A WW1 journey to Ypres – Part 4

Sapper George Ellis was born in Middlesex in 1896. He was 19 years old when he was sent to fight in the trenches of Northern France; first in 1915 and a second time in 1917. He married Kate Maud on 20th August 1915 before his first journey to the Somme, where he was injured.

Spr Ellis set off for the trenches of Northern France with 104th Field Company on Tuesday 20th March 1917 – his second time out. This is his personal account of the journey to Ypres shared 100 years to the days of his diary entries.

Coxyde 2/9/17 – Dunkirk 8/9/17 – Poperinge   30/9/17

Hangars at the British and French Aerodromes at St. Pol-sur-Mer, near Dunkirk, destroyed by an air raid, September 1917. IWM.

Well after just over a month we were returned and went to Coxyde (Koksijde). We still got shelled but only about a dozen shells a day. We were still working just outside Nieuport. German aeroplanes used to bomb us every night but it took more than bombs to disturb us.
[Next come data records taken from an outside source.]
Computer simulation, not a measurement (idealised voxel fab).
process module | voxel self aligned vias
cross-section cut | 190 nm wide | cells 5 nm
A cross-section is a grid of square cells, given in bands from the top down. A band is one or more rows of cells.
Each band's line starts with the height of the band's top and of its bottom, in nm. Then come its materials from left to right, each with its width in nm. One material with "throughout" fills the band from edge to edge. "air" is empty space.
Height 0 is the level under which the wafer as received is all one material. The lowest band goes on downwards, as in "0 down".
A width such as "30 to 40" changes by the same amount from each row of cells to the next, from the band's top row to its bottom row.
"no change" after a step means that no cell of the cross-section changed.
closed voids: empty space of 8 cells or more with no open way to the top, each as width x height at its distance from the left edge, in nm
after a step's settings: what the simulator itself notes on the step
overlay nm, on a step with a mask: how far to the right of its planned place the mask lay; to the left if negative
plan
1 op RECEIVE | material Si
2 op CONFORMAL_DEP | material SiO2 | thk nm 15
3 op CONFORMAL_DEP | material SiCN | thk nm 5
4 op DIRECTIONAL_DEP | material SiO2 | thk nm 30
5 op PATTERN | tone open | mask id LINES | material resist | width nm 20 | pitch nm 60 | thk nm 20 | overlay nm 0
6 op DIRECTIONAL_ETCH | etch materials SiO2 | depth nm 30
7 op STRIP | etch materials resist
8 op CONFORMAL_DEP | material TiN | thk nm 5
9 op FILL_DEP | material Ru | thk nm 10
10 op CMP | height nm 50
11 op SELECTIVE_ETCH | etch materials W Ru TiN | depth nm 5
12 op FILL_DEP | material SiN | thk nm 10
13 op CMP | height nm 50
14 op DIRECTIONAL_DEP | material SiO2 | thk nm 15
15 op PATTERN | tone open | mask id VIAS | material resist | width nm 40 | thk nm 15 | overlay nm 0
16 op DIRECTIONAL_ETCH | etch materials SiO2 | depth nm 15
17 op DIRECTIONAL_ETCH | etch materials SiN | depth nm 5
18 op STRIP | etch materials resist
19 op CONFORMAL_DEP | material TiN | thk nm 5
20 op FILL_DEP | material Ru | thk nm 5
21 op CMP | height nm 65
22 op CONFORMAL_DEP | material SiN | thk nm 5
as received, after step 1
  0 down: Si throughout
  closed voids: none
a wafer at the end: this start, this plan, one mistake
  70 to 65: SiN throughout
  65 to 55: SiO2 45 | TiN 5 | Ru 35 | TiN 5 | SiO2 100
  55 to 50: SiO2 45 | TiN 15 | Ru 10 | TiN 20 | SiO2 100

We moved from Coxyde on Sept 14 and went by barge to a place just outside Dunkirk. We were there 10 days. During the stay we were in training, plenty of drill and marching about and football.

Panoramic view of the wrecked train on the railway line in the front line, Nieuport Bains, 8th September 1917. Line was held by the 2nd Battalion, Manchester Regiment. IWM.

We thought we were going to have a rest, but it didn’t come off. We then marched to a place called Wernbould. Stopped there one night and then off to Paradz

We were there two days and then made our way to Poperinge. We were there two days and then into Vlamertinge. We were working on repairing roads in the new territories.